For this, it and its mustard-keen members must thank the combined efforts of the IRA and the gym's insurers. The gym has been out of action since the IRA blew up the Baltic Exchange, where it occupied the basement, and this week it abandoned its year-long efforts to claim insurance money.

Now we know why the insurance costs of the 1992 bomb were much less than expected. Sadly, a basement sale of Al's gleaming barbells and weights is being organised to mark the gym's demise. Anyone wanting to shape up for the beach in the privacy of their own home is well advised to jog round to St Mary Axe in the City.

WHILE stricken underwriting members of the Lloyd's insurance market may be praying to be relieved of their pounds 5bn worth of losses, they are also whispering to an alarming degree about the causes of them.

All manner of highly actionable statements are being circulated in hard copy form within the market - unsigned, of course - about leading personalities with a view to gaining a settlement.

Perhaps relief will be on hand when David Rowland, the chairman, addresses the disgruntled troops this week at the Royal Albert Hall on Lloyd's business plans.
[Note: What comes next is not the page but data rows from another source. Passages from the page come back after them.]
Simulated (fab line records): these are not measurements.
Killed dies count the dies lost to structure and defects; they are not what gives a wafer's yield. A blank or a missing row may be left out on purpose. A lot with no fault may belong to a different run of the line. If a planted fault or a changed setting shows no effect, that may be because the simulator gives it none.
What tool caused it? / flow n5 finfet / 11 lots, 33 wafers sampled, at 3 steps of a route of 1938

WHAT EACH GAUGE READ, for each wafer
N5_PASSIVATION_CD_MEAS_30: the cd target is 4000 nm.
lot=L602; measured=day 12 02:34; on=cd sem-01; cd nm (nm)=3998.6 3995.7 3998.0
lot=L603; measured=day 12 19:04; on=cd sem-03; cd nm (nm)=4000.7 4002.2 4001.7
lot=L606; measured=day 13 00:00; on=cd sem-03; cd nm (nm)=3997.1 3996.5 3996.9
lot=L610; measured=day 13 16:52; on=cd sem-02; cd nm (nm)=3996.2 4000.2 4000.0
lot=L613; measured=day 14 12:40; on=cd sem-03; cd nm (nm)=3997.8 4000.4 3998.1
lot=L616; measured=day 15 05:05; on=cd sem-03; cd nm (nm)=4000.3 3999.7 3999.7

THE GREEN shoots are greener in Eastern Europe, it seems, which is perhaps why a CBI trade mission took off for Poland yesterday. Leading the team is none other than Lord Lawson, chairman of the Central Europe Trust.

After the first such mission, in 1991, British exports to Poland doubled to pounds 600m last year, although the two events may not necessarily be related. Howard Davies, CBI director-general, said: 'With a privatisation programme moving ahead, there are many more opportunities for business to be seized.'

Some missionaries may be more lucky than others. Rolls-Royce, for example, may not return with too many orders.

WIMBLEDON 0, Royal Academy 2. Once the cream of corporate entertaining, sporting venues are losing out to art as companies take their clients to arty spots like the Academy's Summer Exhibition.

Corporate members ( pounds 5,000 a throw) are making the most of their perks, which include borrowing works of art and 'a good price' for private viewings. So good, in fact, that every evening for this year's exhibition is already booked.

However, the companies and their guests do not get preferential treatment when it comes to buying paintings. The exhibition opens to the public and to corporate entertainers on 6 June, while Friends ( pounds 25 a throw) and employees of corporate sponsors are in the picture on 2 June, when the Academy hosts a private view. In fact, the only art-lovers who get an earlier glimpse, on 1 June, are . . . the press.

But the Academy is obviously not convinced that it is satisfying all its supporters. Last week it held a seminar to ask just what it is doing right and wrong. It seems most of those present were rather shy about coming forward, but perhaps the relative safety of the questionnaires circulated will elicit more suggestions.